A few months back, I was given the privilege of writing the forward to the 40th Anniversary Edition of The Peter Principle: Why Things Always Go Wrong, written by Dr. Laurence J. Peter & Raymond Hull (both deceased). It remains a masterpiece. Very much like Up the Organization, it somehow manages to be both a kind of charming historical piece and completely relevant to the times. And I think it remains the funniest useful management book ever written. I will be writing more about it now and then, as it is coming-out in April.
I was reading through it again this morning, and even though it is has been just a couple months, it seems even more relevant now, especially the main thesis the hierarchies tend to naturally and powerfully propel people up the ladder until they achieve "final placement" at their level of incompetence. The book is especially masterful at revealing all the tricks that incompetent people to avoid revealing their incompetence; this morning, I realized that Peter and Hull had beat us to the punch by 30 years in identifying what we called "the smart talk trap" in The Knowing-Doing Gap, the notion that managers often use talk, planning, endless study, and so on as a substitute for taking action. They provide a list of Substitution techniques; they define substitution as "Instead of carrying out the proper duties of his position he substitutes for them some other duties, which he carries out to perfection."
My favorite technique is what they call "Peter's Prognosis," which happens because the "The True Substituter can never get enough to evidence" to act." They explain the logic behind this technique is it "Spend sufficient time in confirming the need, and the need will disappear." They point out, for example, that if a famine relief study goes on long enough, the need for the relief will eventually disappear!"
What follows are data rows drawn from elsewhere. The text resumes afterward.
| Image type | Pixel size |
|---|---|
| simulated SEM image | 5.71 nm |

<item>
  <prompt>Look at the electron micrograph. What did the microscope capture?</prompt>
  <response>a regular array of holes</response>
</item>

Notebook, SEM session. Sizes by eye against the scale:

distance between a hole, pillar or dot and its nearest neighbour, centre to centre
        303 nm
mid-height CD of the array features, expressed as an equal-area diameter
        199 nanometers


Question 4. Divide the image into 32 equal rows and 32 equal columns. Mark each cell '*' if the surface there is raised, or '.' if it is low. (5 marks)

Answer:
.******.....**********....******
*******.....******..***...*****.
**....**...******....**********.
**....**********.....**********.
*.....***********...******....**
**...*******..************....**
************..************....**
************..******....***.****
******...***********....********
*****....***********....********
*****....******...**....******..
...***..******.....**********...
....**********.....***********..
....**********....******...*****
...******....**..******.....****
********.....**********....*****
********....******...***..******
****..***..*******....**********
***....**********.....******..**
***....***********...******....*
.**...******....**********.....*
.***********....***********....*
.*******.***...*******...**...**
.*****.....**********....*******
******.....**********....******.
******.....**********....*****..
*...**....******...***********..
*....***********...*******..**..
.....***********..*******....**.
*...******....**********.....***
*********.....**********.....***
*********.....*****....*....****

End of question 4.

Alas, it is true that too many organizations reward such behavior rather than taking action. As I have written here before, the best bosses and organization strike the right balance with the attitude of wisdom, acting on the best knowledge they have right now, doubting what they know, and updating their beliefs and actions as better information comes along.
P.S. I would also point out that Peter's Prognosis is especially pertinent to these tough times as so many organizations are afraid to act, so they keep studying and studying what to do, and since they always need more information and never come up with the perfect answer, they do take no action, and their products are never completed or sold. So rather than ever actually putting the product out there, they act like Homer in this cartoon, who says "Trying is the first step toward failing." This might be called Peter's Paralysis.